Pulis managed the Gills between 1995 and 1999, guiding the club to the brink of the Championship before leaving in acrimonious circumstances, which ended in a court case.
But Scally's instistence that he could never forgive Pulis appeared to leave him in a minority of one as the Potters boss received a standing ovation from the Gillingham supporters.
Both sets of fans were cheering his name at the end of a game in which Gillingham took a deserved lead through Danny Kedwell before Stoke ran out comfortable winners.
"If he (Scally) wants to say stuff, it's a free world. He can say what he wants. You've seen who really counts and that's the supporters," Pulis said.
"I have been a manager a long time and I have never had all four sides of the ground stand up and applaud me when I walk on the pitch, and singing my name at the end.
"It was fantastic. That is what you work for at a football club - the supporters and the people in the area.
"I had a great four years at the club. I can remember my first game here against Wigan in front of about 2,300 people.
"My last game was at Wembley (in the League One play-off final) and we took 38,000 there.
"It has put me in good stead. It made me a better manager. In four years I was able to build a football club that I thought could push on, and did push on.
"That reception will stay with me for a long time. It was very, very special. I didn't realise it was going to happen.
"It has been 12 years since I left the football club. So to be held in that esteem after 12 years - there aren't many managers who get that."
Despite the fans' clear support, Scally banned Pulis from all areas of the Priestfield Stadium apart from the dugout, the tunnel and the away changing room.
Pulis was not even allowed to enter the press conference room.
"That has happened the three other occasions I've been here, so it's nothing different," Pulis said.
"It's the way it is, and I never go upstairs for a drink, even when we play at the Britannia. I never go in the boardroom afterwards - I'm not a boardroom man and I have never done it in my life. So it makes no difference to me."
Gillingham made a bright start and led after 16 minutes with a goal from Kedwell, who later went off with a cracked rib to increase the already-pressing need for manager Andy Hessenthaler to strengthen his resources up front.
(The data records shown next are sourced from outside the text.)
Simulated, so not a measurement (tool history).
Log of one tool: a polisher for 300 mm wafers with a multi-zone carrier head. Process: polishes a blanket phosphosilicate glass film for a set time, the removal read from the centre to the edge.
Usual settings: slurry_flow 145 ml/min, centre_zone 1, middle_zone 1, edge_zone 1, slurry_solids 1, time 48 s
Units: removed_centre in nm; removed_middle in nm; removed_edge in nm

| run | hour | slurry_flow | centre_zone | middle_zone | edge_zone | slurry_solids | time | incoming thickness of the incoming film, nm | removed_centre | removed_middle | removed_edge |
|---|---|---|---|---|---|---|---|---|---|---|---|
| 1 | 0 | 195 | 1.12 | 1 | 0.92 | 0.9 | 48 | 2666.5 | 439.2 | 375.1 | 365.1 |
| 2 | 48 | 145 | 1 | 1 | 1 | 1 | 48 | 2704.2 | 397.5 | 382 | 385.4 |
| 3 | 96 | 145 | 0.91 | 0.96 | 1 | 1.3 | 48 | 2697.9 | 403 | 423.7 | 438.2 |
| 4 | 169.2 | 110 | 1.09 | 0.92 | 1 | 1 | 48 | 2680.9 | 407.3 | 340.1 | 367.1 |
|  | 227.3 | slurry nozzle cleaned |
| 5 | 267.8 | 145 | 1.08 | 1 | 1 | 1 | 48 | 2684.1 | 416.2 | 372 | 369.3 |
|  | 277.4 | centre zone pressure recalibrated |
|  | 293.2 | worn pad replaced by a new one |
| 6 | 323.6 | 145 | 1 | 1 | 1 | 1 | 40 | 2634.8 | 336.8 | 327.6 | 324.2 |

Stoke responded with goals from Jon Walters, Cameron Jerome and Robert Huth in a 15-minute period around half-time to ultimately reach the fourth round with ease.
"When it came out of the hat it was a draw you thought was set up for it [an upset]," Pulis said.
"I thought we started really slow and couldn't get into the game. When they scored you think 'blimey, let's hope we're not on the end of one'.
"But from that point we gradually took over."
Gillingham put in a spirited effort and continued to cause Stoke problems even after falling 3-1 down, with Swindon target Luke Rooney particularly effective off the bench.
Swindon, who caused the biggest upset of third round by knocking out Barclays Premier League side Wigan, revealed this week they had lodged a "six-figure" bid for Rooney - much to Hessenthaler's anger.
"I am not going to get into a war with Swindon but to put that into the press a day before a big FA Cup tie, I am disappointed in their chairman and I know my chairman is livid as well," Hessenthaler said.
"They had a private conversation and to go out on Radio Wiltshire and say they have made a six-figure bid, it is not good conduct. That is how we feel."
Hessenthaler's desire to make Jo Kuffour's loan move from Bristol Rovers a permanent one increased after Kedwell went off injured.
"It is going to be a concern to us and something we need to deal with over the next couple of days," Hessenthaler said.
"Now that Kedwell is probably missing, the chairman and I have a bit of work to do over the next couple of days to maybe bring in some new faces.
"We want Jo to come and if we can bring another body in that would be nice."